Wednesday, July 28, 2010

The Rules of Laws

The courts are attempting to rule on the Department of Justice lawsuit against the Arizona immigration law in the days leading up to its implementation on July 29th. This is but the first of many challenges that have been filed against this state legislation by both the government and by interested parties around the country, and one would expect that state lawyers will not soon see relief from their labors for some time to come. 

What seems to have become lost in the debate on this particular piece of legislation however is the concept that this country is one which follows "The Rule of Law". Now this concept, for those who have never bothered to consider its implications, simply means that neither the position of individuals or of governments shall be held to be above the laws of the land. The concept was posited at least as early as the days of the Greeks, and by no lesser an individual than Aristotle. 

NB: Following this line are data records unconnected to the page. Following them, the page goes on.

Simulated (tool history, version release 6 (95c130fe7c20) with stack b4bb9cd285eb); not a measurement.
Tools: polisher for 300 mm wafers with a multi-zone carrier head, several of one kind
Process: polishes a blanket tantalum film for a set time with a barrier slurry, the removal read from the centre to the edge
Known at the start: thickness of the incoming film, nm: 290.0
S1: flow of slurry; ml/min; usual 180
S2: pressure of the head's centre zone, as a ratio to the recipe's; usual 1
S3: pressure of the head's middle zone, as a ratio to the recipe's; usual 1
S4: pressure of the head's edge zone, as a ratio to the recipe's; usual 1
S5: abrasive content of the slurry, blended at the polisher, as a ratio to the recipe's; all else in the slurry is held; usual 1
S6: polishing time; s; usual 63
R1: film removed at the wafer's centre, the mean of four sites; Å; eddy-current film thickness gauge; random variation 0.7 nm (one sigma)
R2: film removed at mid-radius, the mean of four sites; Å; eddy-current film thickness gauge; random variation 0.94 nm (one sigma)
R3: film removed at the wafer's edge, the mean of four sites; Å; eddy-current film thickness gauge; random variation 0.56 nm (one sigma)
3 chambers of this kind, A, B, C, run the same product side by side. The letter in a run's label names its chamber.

During Medieval times, the concept was identified with the Code of Justinian from the Holy Roman Empire and the signing of the English Magna Carta in 1215. And even though the latter at least, did not provide the protections to the common man that many seem to think, it did at least provide some relief to barons from the abuses of a monarch. 

Later still, James Madison, the father of our Constitution spoke of the rule in Federalist 57, saying that a legislature can, "can make no law which will not have its full operation on themselves and their friends, as well as on the great mass of the society". Nowhere is any mitigation for this concept seen either in the writings of the Founding Fathers, or in the Constitution itself. In fact, specific provision was made in this founding document which limits and defines the government methods to change improper or onerous laws, up to and including changing the Constitution itself (by making Amendments)

I therefore fail to understand how the current discussion of the immigration law seems to justify the attempt to make a certain group of people exempt from such law. We are asked to forgive the violation of such laws because violators have been here so long. Yet many laws already have a "statute of limitations" which prevents the state from prosecuting a person from legal violation after a certain period of time has passed, and immigration law is not one of them. We are asked to forgive the violation of such laws because those doing so only seek a better life for their families. What other laws should we forgive for such benevolent reasons: bank robbing, kidnapping, petty theft? We are asked to forgive such violations because they are after all, only misdemeanors and require no punishment. What other misdemeanors will also be forgivable without further punishment: drug possession, drunk driving, spousal abuse? 

Of course when viewed through the window of such cold logic and using reason as a basis for discussion, such comparisons seem ludicrous. In fact, many of those same compassionate people are calling for increasing enforcement of many of the offenses that I list. Additionally, mandatory minimum sentences have now been made part of law for many such violations in order to remove from the judge the potential for compassion or leniency for violators. 

Also seemingly forgotten in the discussion is the fact that two previous opportunities were provided (in federal law) for legal immigration mechanisms for those in this country illegally. It was promised by Congress that each of these opportunities would solve the problem and would begin the process of stricter enforcement. Yet only the most foolish would believe that they were successful or that stricter enforcement did in fact follow, and those making any claim of belief have no good answer as to why if they were a success, further relief is now required. 

If we are a remain a nation living under the rule of law, we do not get to pick and choose those that we will ignore. While there are stupid laws out there that cannot be enforced, they are still laws until changed. While there are probably more laws on the books at every level of government than can be enforced by all of the enforcement officers in the country, there are mechanisms that can be used to add enforcement or eliminate laws. 

If we are to abandon the principles of governance in this country however, if we are allow selective enforcement for compassionate reasons, if we are to allow the demeaning of one of the principles by which the government functions by that government itself, can we not allow the government and the people of Arizona to similarly choose which laws they will enforce and ask that the federal government not interfere with such choice and drop the frivolous suits?


Roland Hansen said...

I find your well thought out approach to this polarizing social issue in American politics and public policy to be extremely refreshing.

mud_rake said...

Neither major political party wants to tackle the illegal immigration issue- each for different reasons [although neither wish to stir the hornet's nest at all if they can avoid it].

I think that the Arizona hubbub is worthless pap which was resurrected by the far-right wing in order to coalesce the constituents into a singular, united bloc for the upcoming November elections.

The law's 'worthlessness' is based on conflict preemption under the Supremacy Clause; thus the 'effort' to pass this state law serves only as a catalyst of aggregation for those on the far-right side of the political spectrum.